Ripping around the narrow roadways that crawl like capillaries across the Hollywood Hills in the Ferrari SF90 Stradale, the thrills are gloriously visceral.
Thank the supercar’s futuristic plug-in hybrid (PHEV) powertrain—the first-ever from Ferrari—featuring a re-engineered and enlarged version of the marque’s twin-turbo V8 (swollen from 3.9 to 4.0 liters), augmented with a trio of electric motors.
With a motor affixed to each front wheel, the SF90’s all-world AWD keeps the supercar seemingly magnetically attached to the pockmarked asphalt of these ancient roads, and the torque vectoring—when one front wheel moves faster than the other to hasten turning radius—makes cornering feel… perverse.
But when rare straights appear on Mulholland, and the totality of the quad-motor powertrain’s 986 horses hit, the breath leaves your chest: blistering acceleration (0-60 mph in under 2.5 seconds) slingshots the SF90 Stradale from standstill until the V8 kicks in… and then proceeds to tear the concrete from the firmament, all the way up to a ceiling of 211 mph.
There are few, if any, bloodlines more royal in the automotive kingdom than that which begat the SF90. Recall the early ’80s: The first road-legal Ferrari racecar since the early ’60s, the 288 GTO launched the modern Ferrari supercar lineage in 1984.
However Porsche’s 959 rival—also developed for Group B racing—surpassed the 288 GTO, forcing Enzo Ferrari to up the stakes with the landmark F40, according to many Ferraristi the greatest vehicle in the Cavallino Rampante’s modern history.
The F40 hit showrooms in 1987 loaded with futuristic materials (Kevlar and carbon fiber) and so stripped to the bone—pull-cords replaced door handles—that buyers complained the paint was too thin. It was clear Ferrari came ready to rumble.

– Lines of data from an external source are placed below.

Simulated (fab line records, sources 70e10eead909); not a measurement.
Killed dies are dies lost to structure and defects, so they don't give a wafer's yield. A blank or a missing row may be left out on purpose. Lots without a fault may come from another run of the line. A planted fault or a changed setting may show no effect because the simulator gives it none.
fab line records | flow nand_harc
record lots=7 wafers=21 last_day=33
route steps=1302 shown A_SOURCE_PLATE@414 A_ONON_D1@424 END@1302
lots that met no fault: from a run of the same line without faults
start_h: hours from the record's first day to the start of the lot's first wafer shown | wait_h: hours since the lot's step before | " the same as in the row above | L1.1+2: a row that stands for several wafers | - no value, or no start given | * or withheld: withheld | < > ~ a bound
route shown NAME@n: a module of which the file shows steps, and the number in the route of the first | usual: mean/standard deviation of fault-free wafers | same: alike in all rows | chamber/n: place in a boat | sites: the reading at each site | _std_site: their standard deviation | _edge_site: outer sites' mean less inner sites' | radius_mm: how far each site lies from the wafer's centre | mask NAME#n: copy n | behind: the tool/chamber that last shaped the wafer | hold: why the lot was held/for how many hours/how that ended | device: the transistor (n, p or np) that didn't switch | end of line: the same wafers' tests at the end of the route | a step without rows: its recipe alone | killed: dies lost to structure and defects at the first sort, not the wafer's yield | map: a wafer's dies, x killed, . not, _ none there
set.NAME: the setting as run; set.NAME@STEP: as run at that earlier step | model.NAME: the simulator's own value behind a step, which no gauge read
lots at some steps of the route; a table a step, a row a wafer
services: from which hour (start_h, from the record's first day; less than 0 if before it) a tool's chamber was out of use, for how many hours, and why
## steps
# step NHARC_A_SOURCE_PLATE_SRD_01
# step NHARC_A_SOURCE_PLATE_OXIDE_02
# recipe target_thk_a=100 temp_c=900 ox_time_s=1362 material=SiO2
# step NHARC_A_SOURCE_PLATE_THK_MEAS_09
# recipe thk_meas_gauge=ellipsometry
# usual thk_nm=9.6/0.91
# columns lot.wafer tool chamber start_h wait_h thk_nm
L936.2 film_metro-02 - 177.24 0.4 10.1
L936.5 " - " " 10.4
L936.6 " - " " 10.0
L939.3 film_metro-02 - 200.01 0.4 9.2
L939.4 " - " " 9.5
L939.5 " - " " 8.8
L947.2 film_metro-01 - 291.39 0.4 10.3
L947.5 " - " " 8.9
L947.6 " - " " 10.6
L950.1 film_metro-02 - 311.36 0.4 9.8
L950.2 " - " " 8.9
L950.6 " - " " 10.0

Scions in what some dub the ‘F’ Supercar range followed: the F50, Enzo, and most recently the LaFerrari—the marque’s first hybrid hypercar, with mind-boggling metrics and sheet metal so nextlevel it looked imagined by aliens. So when Maranello decided to unveil a new model in this lineage—SF90 for “90th anniversary of Scuderia Ferrari”, Stradale for “street”—you can be assured of its nobility.
The SF90’s looks are there too: sleek like only a mid-engined coupé from Maranello can be. Not quite the extraterrestrial skin of its LaFerrari predecessor, but still radiating enough highborn aura to swivel heads on the jaded promenade of Rodeo Drive. The message from Ferrari is clear: the king has returned.